CAKE w/ Adaptive Bandwidth

They already are see especially line 25-32:

# list of reflectors to use and number of pingers to initiate
# pingers will be initiated with reflectors in the order specified in the list 
# additional reflectors will be used to replace any reflectors that go stale
# so e.g. if 6 reflectors are specified and the number of pingers is set to 4, the first 4 reflectors will be used initially
# and the remaining 2 reflectors in the list will be used in the event any of the first 4 go bad
# a bad reflector will go to the back of the queue on reflector rotation
reflectors=("" "" "" "" "" "")

Just keep in mind that an overloaded game server will then result in also throttling all of your other up- and downloads...

1 Like

(Cross-posting since it seemed more appropriate to continue here)

Indeed, if it weren't for the resource constrained environments we target, I likely wouldn't have bothered with a compiled language at all.

If only a language like you describe existed that would fit our purpose that'd be awesome, but I don't think it does.

The compromise I'm toying with is embedding a interpreted language in Rust, so that the default implementation of e.g. the ratecontroller could be overridden with a script for more rapid development.

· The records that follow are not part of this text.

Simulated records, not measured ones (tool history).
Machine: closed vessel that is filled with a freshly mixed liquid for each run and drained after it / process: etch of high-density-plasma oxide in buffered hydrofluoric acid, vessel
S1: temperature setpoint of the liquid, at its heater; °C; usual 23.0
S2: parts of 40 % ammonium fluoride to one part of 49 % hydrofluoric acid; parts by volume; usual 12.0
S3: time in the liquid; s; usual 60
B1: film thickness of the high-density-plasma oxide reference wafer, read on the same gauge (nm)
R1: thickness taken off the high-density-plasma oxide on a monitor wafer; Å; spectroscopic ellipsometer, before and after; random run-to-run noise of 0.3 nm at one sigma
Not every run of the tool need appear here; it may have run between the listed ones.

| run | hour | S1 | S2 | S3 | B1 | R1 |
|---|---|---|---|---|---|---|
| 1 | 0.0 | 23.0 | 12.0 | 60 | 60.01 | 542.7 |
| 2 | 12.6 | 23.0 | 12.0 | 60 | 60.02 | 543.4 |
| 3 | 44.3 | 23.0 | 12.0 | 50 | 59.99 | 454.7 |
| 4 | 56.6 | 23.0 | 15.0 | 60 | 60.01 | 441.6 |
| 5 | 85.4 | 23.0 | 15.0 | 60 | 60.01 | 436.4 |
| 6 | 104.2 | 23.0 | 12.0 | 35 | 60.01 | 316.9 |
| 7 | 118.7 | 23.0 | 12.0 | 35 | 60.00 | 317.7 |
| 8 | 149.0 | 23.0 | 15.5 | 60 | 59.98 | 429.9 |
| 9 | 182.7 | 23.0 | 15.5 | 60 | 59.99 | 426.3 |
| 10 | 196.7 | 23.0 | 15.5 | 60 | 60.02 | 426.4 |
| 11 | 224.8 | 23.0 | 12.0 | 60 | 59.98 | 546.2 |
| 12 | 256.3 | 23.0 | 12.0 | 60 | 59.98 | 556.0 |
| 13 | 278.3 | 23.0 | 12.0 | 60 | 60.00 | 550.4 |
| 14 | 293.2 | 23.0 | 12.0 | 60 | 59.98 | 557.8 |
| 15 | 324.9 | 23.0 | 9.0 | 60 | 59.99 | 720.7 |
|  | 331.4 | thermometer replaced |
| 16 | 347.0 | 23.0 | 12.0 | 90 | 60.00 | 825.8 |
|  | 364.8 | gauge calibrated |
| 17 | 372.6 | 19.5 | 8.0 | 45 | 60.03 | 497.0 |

At the moment the options I'm planning to look further into are these:

  • mlua - Lua wrapper, seems pretty easy to work with, possible the best storage wise, since it can use the Lua library that is already installed in an OpenWrt environment anyway
  • rhai - Rust based, mature, takes more space than I'd like, adds 2M to the binary. After xz compression adds about ~700K
  • rune - Also Rust based, supposed to be faster than Rhai, but is newer and less mature

Of course, the scripting capability could be added with a feature flag, so it can be disabled by those with no interest or not enough space to spare on their device.

1 Like

I'm assuming ISP's don't treat all traffic equally; is that true?
If so, does an ISP's differential prioritization of traffic types play a role in all this?

Suppose you knew your ISP's prioritization function at any moment.
Could the inverse of that function be used to better estimate your optimal bandwidth targets?

Depends on where you live. Inside the EU the EU Regulation 2015/2120 sets pretty explicit limits on when and how ISPs are allowed to treat end-user traffic differentially. That thing is "beautiful" laywerese but still worth a read including the preamble before article 1.

Internally most ISPs likely use some internal prioritization, e.g. if network control traffic is using the same pipes as end-user traffic I expect ISPs will prioritize their control traffic with understandable justification.

I would expect an important point in that function would be source verification/admission control, so only a few select machines are allowed to emit higher priority traffic.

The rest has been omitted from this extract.